Stacks and Wheels

Paul Hofmann: Stacks and Wheels
Constructed Wood Sculpture

When: Tues., March 25 – Sun., May 18, 2008
Where: Lobby and Concourse Galleries
Conversation with the Artist: Friday, March 28, 2:00 pm


My sculptures begin with simple ideas that grow into complicated ones. They take a long time to make and go through many changes. Even after a piece is finished, it is subject to many revisions. Parts or voids tend to number in the thousands. My attention to detail and to structural soundness is obsessive. In these ways I attempt to make objects of great intensity.
My imagery often suggests architecture. There is an element of pattern and ornament, but there is sometimes a dark and disturbing undercurrent, an intrusion of chaos that runs counter to the formal symmetry. A bit of humor is also present, manifesting itself as exaggeration and absurdity.
- Paul Hofmann 

While in residence at the Fresno Art Museum for the installation of his constructed wood sculptures in the Museum's Concourse and Lobby Galleries, Paul Hofmann inadvertently drove past the Fresno Bell Tone Hearing Aids building on First Street. Many years earlier, while a senior at Bakersfield High School, Paul had accompanied his father (who had the Bakersfield Bell Tone franchise) on a trip to the main Fresno office. While waiting for his father, Paul picked up a copy of Time magazine that had a cover and article featuring the work of Henry Moore (1898-1986) along with other contemporary sculptors as Constantin Brancusi (1876-1957) and Alexander Calder (1898-1976). Paul knew instinctively that "this is what he wanted to be" even though his earlier artwork had always been about drawing. The following year he enrolled at Oakland's California College of Arts and Crafts to begin a serious study of sculpture - he has never looked back.

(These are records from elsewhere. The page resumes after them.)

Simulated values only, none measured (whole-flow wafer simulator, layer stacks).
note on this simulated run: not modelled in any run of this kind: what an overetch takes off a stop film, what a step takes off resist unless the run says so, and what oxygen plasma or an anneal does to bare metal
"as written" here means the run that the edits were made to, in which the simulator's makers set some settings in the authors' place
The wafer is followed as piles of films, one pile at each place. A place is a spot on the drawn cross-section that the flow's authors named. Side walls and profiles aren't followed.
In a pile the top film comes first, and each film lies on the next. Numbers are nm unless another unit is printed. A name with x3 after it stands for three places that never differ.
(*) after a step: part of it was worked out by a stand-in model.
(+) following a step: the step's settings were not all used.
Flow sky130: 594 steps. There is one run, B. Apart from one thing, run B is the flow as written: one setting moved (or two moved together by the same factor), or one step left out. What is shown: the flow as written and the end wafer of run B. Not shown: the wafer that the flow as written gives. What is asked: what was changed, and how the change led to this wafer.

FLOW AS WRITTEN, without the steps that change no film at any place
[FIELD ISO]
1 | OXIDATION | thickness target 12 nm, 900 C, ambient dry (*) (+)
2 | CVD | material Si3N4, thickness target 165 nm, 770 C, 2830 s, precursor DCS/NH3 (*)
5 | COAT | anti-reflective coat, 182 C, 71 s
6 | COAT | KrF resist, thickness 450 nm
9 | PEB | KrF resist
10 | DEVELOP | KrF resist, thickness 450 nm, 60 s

Hofmann's sculpture has been informed by his CCAC studies with Elah Hale Hayes, Melvin Moss, Paul Harris and by independent studies and experimentation in both drawing and sculpture following completion of his formal education. His work has appeared in two group exhibitions of Bay Area sculpture at Varnish Fine Art. In 2006, The Oakland Museum of California featured Hofmann's work in a solo exhibition at their City Center Sculpture Court.

What sets Hofmann's sculptural process apart is the building from the bottom up-wards rather than working from a skeletal form. He has commented that his sculptures range from utopian to dystopian in their ultimate conclusions. An earlier work, "Autodidact," 1993 was influenced by impressions from a visit to Arizona's Canyon de Chelly National Monument where the earliest building's stonework was less refined than each succeeding stone dwelling. In Hofmann's work, the bottom layer is also less refined. As each following row is laid the work becomes increasingly perfected until one is struck by the precision of each row of blocks. The more familiar one becomes with each of Hofmann's sculptures, one becomes acutely aware of the mind that visions work of this complexity and ultimate perfection.

Hofmann's sixteen constructed wood sculptures are representative of the work he has completed over the past twenty years. His most recent work, "Deep Time," is geologic in concept with direct reference to the earth's strata. Inspired by a trip to the quarries of Vermont, the wood base suggests layers of time and is constructed of one-hundred-year old mahogany with nickel-plated corners. Interestingly, the mahogany base was unused lumber scorched by San Francisco's 1906 earthquake firestorm. Timber posts placed upon the mahogany base imply great weight, and are pressed downward by stacked beams that have been incised, then filled with acrylic paint and then finely cut by a planer. Each of the beams become complex drawings of incised paths, burrow-like tunnels matched to each succeeding beam - breathtaking in the complexity of its obsessive execution by a master constructionist.